There is no patent misdirection in the findings of the court a quo discernible on a reading of the record.
The court a quo's finding, on the appellant's demeanour as a witness, has an important bearing on the determination of his guilt by the court, particularly in circumstances where the court had found that the State had established a prima facie case against him and that he had to be put on his defence.
Commenting on the appellant's demeanour, the court a quo stated:
“…, he showed some degree of annoyance and irritability when giving evidence and answers in cross-examination. The court got the impression that the accused considered the trial, and his being asked to give an account of events, as an unnecessary bother. He appeared not to be a concerned person with the proceedings - yet the victim was his second wife, as per his testimony.”
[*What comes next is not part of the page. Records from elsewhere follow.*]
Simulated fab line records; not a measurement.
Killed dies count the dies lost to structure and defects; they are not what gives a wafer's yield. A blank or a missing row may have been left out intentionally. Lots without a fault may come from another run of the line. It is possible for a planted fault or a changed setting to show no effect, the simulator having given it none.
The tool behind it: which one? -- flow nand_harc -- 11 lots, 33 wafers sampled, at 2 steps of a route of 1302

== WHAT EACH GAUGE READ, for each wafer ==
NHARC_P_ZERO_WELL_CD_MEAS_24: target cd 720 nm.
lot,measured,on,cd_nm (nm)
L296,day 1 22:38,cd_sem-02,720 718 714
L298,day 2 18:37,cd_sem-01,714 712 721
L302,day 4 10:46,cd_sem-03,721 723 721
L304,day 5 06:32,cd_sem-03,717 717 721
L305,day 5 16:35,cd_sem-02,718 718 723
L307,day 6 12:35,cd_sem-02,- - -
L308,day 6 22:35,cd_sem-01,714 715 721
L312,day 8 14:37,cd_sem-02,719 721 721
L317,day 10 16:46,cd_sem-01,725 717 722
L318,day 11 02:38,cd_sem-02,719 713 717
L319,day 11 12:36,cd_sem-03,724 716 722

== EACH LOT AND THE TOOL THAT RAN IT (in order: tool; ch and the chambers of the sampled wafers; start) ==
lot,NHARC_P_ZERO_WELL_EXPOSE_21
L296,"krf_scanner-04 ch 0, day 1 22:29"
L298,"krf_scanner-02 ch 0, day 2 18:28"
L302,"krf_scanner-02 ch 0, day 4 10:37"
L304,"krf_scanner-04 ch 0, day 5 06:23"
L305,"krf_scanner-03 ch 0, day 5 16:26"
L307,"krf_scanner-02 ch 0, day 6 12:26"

The accused's demeanour was adjudged not to be impressive.
This finding, on the appellant's demeanour, by the court a quo, is supported and borne out by a reading of the appellant's confirmed Warned and Cautioned Statement, his Defence Outline, and his testimony in court both in chief and in cross examination.
In the warned and cautioned statement, he said, that, after she had set herself alight, the deceased embraced him and he opened the door while she was still embracing him. When he opened the door, the fire “burned heavily” and she ran to the tap where “she poured some water on her” and he followed her and helped her to extinguish the fire.
In his Defence Outline, he said that after setting herself on fire the deceased “sought to embrace him intending to cause harm to him but he managed to slip away going out of the room.” He said that he also assisted the deceased to put out the fire by pouring some water on her at the water tap.
In his evidence before the court a quo, he said that the deceased wanted to grab him by the neck but she missed and grabbed hold of the upper arm of one hand. He further stated that she got “hold of me in an indication that she did not want to let me go. It was then that I also caught the fire such that I also suffered injuries. I realised that the fire was quite great and that my life was also in danger; that is when I decided to open the door whilst she was still holding me. I then advised her that she had to go to the tap so that I put out the fire. She get hold of me as we were by the door and she was now in front. When we got to the tap I instructed her to kneel down, I opened the tap and there was now water that was being poured on her head and all the body.”
The discrepancies in the extra-curial statement, the Defence Outline, and the evidence in court, in the respect highlighted above, cannot be missed. Significantly, the unexplained discrepancies relate to a stage in the unfolding events that only he could give clear evidence on.
He did not.
In the circumstances, I find no misdirection or error in the court a quo's assessment of the appellant's demeanour.
The issue that has been raised, in relation to the rejection of the appellant's defence by the court a quo must not be considered in isolation.
The court was obliged, as it rightly noted, to consider the totality of the evidence before it. Its reliance on the case of S v Isolano 1985 (2) ZLR 62 (SC), in this regard, cannot be faulted. Therein, LORD DENNING was quoted when he stated as follows in Miller v Minister of Pensions [1947] All ER 372 (KB):
“…, the evidence must reach the same degree of cogency as is required in a criminal case before an accused person is found guilty. The degree is well settled. It need not reach certainty but it must carry a high degree of probability.
Proof beyond a reasonable doubt does not mean proof beyond the shadow of a doubt.
The law would fail to protect the community if it admitted fanciful possibilities to deflect the course of justice. If the evidence is so strong against a man as to leave only a remote possibility in his favour which can be dismissed with the sentence; of course it is possible, but not in the least probable, the case is proved beyond reasonable doubt - but nothing short of this will suffice.”
The court a quo found, that, on a consideration of the evidence before it, and having derived guidance from the authorities, the State had proved the appellant's guilt beyond reasonable doubt and it therefore convicted him of murder with constructive intent.
In the absence of misdirection by the trial court, there is no basis for this court to interfere with the conviction.
No submissions having been made in relation to sentence, this will be taken as a concession that the appeal against sentence has no merit. No basis has been established for interference with the same.
Consequently, it is thus found that there is no merit in this appeal. It is accordingly ordered as follows:
The appeal be and is hereby dismissed in its entirety.